Aikido students host event to raise money for new facility
DAVE MASON, NEWS-PRESS STAFF WRITER

Matt Bridi, left, throws Werner Schott into a roll during an Aikido Kenkyukai Santa Barbara class at the Buddhist Church. The students will raise money for the school by performing countless rolls like this at a roll-a-thon.
The students in Lia Suzuki’s martial arts class must have amazing equilibriums. On Tuesday, they’ll be performing somersault-like rolls.
Over and over and over.
The aikido students will participate in a roll-a-thon from 5:30 to 7:30 p.m. at the Buddhist Church, 1015 E. Montecito St. They’ll ask for pledges per roll to raise funds for the renting of a better facility for the nonprofit Aikido Kenkyukai Santa Barbara, among other necessities, said Ms. Suzuki, the school’s head instructor, president and executive director.
The money could quickly add up.
After all, Ms. Suzuki has seen students do as many as 200 to 250 rolls.
Here’s how it will work. A student will go up to another student seated on the mat. The student will grab the wrist of the seated student, who will respond by throwing the person with that arm into a roll. After rolling, the student will stand and try to grab the wrist again and get thrown into another roll, and that will continue as long as the roller can handle it during an 8-minute block.
To avoid injury, students roll diagonally, unlike in your typical somersault.
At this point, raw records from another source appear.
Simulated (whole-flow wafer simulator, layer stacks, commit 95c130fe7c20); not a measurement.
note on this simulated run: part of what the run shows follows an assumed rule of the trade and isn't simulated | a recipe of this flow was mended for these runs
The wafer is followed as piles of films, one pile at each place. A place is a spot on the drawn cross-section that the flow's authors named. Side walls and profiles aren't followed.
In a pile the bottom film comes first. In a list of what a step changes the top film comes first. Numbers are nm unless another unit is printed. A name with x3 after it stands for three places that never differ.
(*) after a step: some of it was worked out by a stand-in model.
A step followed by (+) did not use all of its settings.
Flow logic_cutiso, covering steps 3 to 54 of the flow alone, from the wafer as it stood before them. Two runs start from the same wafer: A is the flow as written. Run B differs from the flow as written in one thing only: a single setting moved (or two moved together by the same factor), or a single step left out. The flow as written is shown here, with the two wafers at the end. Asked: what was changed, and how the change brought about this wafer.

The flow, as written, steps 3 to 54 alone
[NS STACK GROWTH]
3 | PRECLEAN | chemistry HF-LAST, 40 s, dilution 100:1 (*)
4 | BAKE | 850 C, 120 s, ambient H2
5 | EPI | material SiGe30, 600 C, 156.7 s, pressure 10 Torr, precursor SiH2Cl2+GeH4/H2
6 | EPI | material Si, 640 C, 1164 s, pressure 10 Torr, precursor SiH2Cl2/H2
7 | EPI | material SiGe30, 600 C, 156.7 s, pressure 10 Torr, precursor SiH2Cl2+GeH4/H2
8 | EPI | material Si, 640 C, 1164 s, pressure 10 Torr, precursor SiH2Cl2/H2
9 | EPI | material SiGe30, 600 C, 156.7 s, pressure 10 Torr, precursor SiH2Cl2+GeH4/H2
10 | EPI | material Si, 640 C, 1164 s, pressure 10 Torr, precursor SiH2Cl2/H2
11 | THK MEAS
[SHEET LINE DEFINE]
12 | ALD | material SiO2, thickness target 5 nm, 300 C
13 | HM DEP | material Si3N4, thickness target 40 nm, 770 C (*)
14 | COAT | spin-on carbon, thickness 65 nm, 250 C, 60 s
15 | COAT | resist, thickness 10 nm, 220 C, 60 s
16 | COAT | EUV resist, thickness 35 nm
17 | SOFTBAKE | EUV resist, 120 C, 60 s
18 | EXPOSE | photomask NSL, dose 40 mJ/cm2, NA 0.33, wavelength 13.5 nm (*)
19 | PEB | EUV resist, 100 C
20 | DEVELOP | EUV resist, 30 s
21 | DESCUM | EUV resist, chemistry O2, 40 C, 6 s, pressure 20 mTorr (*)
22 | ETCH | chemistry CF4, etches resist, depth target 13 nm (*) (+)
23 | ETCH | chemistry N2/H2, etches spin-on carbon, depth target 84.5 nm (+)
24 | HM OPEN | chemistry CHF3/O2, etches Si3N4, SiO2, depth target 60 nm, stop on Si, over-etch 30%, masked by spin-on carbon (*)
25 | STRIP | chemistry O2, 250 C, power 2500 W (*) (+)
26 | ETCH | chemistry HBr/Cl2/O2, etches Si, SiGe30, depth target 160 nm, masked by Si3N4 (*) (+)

When they’ve had enough, other students will take their place, and the rolling will continue, Ms. Suzuki said on a recent day at the Buddhist Church.
“Adults throw the kids, and kids will throw the adults,” she said.
She said the aikido move is done by affecting the opponent’s balance and momentum. “We [never] want to stifle the attack. You know how to keep yourself safe and let the attacker (move) past you.”
Ms. Suzuki stood and demonstrated by pretending she was about to punch someone. Rather than trying to stop the fist, it’s more effective simply to lean to one side and dodge the blow, she said.
“That’s why aikido is great for everybody,” regardless of size, Ms. Suzuki said.
In addition, “it’s great eye-hand coordination and it’s a great cardio,” she said.
Ms. Suzuki has 16 active students, ages 3 to 50.
Wait a minute. Three-year-old students?
Sure, Ms. Suzuki said. “They do forward rolls and backward rolls; they’re incredibly cute.”

The fundraiser is intended to allow the students to move to a better facility. For five years, Ms. Suzuki taught students at a “dojo” or training hall on lower State Street. She and the group improved the facility by building a new wood floor above the existing cement floor, installing a shower, renovating a bathroom and adding changing rooms.
But Ms. Suzuki said they couldn’t stay there when the rent suddenly jumped from $1,200 a month to $6,500. Aikido Kenkyukai Santa Barbara left the facility in July 2007.
After a break for a few months, classes resumed at the Veterans Memorial Building in December 2007 in Santa Barbara, and, a year later, Ms. Suzuki began teaching Saturday classes at the Buddhist Church. This month, she added Tuesday and Thursday classes there, and that’s when the classes moved out of the Veterans Memorial Building.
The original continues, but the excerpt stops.